Gerard A.J. Stodolski, Inc.

Historic Autograph Letters, Manuscripts & Documents

Important Signed & Inscribed Books and Photographs

CONGRESSMEN OF: “THE UNITED STATES CONGRESS ASSEMBLED” — PROBE THE OVERLAPPING JURISDICTIONS OF STATE AND FEDERAL LEGAL SYSTEMS IN THE ‘NEW’ UNITED STATES AND REPORT THEIR FINDINGS TO JOHN HANCOCK

GORHAM, NATHANIEL.  (1738-1796).  Signer of the US Constitution.  Uncommon Manuscript Letter Signed, “Nath. Gorham,” and countersigned by RUFUS KING and NATHAN DANE.  One page, folio.  New York, October 10, 1787.  Usual folds, else very fine condition.  To “His Excellency Gov. Hancock”.  The letter reads:

“Sir, Your Excellency’s letter and the papers accompanying the same—relative to the conduct of Capt. Reily—was immediately upon the receipt thereof submitted to Congress.  Upon a reference to the Secretary of Foreign Affairs the inclosed report was made—but Congress having declined acting thereon the delegates can only make this communication for your Excellency’s information and remain with esteem and respect Sir your most humble servants, Nath. Gorham, Rufus King, Nathn. Dane”                                      

In June of 1786, Nathaniel Gorham succeeded John Hancock as the President of the United States Congress Assembled. Subsequently, Gorham went on to serve as one of the Massachusetts delegates to the United States Constitutional Convention. As Chairman of the Convention’s Committee of the Whole, it was Gorham (not the President of the Convention, George Washington) who presided over a great deal of the drafting process before he proudly signed the U.S. Constitution that he helped shape. In addition to the signature of this influential Founding Father, our document is countersigned by Rufus King, a member of the Convention’s Committee of Style, the body charged with overseeing the rhetoric of the U.S. Constitution, and Nathan Dane, a Massachusetts delegate to the Continental Congress who, though he opposed the final draft of the U.S. Constitution, played a major role in the expansion of the United States into the Northwest Territory while also prohibiting slavery there.  He also helped fund Harvard’s Law School.   

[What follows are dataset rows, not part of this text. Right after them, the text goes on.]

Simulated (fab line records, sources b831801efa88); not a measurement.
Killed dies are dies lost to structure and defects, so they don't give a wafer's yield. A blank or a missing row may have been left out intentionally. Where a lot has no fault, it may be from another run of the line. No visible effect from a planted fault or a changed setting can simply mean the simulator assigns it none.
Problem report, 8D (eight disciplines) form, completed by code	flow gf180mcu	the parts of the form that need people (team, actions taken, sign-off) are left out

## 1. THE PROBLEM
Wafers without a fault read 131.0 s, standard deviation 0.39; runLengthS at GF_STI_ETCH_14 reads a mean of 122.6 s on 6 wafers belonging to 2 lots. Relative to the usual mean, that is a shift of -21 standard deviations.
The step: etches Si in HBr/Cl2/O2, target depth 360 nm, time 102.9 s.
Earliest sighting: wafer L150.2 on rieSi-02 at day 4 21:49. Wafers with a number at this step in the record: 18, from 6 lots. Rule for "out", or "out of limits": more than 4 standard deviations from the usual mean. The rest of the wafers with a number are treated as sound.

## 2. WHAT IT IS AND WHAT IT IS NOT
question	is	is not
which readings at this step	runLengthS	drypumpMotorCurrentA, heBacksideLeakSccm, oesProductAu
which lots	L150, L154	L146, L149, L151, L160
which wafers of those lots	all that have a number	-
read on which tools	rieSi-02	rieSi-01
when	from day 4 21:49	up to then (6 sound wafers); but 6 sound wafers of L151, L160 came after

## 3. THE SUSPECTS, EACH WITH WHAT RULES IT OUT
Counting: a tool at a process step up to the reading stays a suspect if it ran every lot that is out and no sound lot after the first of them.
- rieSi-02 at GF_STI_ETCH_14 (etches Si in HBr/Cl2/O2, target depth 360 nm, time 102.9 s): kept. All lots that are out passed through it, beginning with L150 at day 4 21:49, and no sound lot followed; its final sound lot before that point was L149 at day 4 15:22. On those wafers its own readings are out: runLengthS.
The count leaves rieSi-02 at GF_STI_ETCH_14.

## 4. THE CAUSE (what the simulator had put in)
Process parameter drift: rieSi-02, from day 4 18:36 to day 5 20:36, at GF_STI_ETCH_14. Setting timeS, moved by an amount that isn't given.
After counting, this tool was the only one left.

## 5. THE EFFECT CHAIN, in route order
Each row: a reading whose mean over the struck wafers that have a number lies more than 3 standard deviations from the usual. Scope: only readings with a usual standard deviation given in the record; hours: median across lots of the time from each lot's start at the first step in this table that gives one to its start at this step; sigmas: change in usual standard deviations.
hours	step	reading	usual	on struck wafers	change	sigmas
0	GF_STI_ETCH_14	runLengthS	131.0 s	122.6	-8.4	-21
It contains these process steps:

In addition to bearing the signature of these three influential early American leaders, our letter makes reference to the abhorrent conduct of one Captain Reily, commander of a passenger vessel that sailed from Dublin on March 17, 1786. According to the Journals of Congress, during the passage Reily treated some of his 100 passengers so poorly “as to occasion their Deaths.” Moreover, Reily, citing a lack of sufficient provisions, left 90 of his surviving passengers at a remote location in Massachusetts. After learning of these events, Gov. John Hancock requested that the Congress intervene in the matter. That governing body, while noting the heinous nature of the charges against Captain Reily, found no precedent for intercession. Instead, as our letter shows, the still nascent legal system of the United States left the apprehension and trial of the accused firmly in the hands of the state governments involved.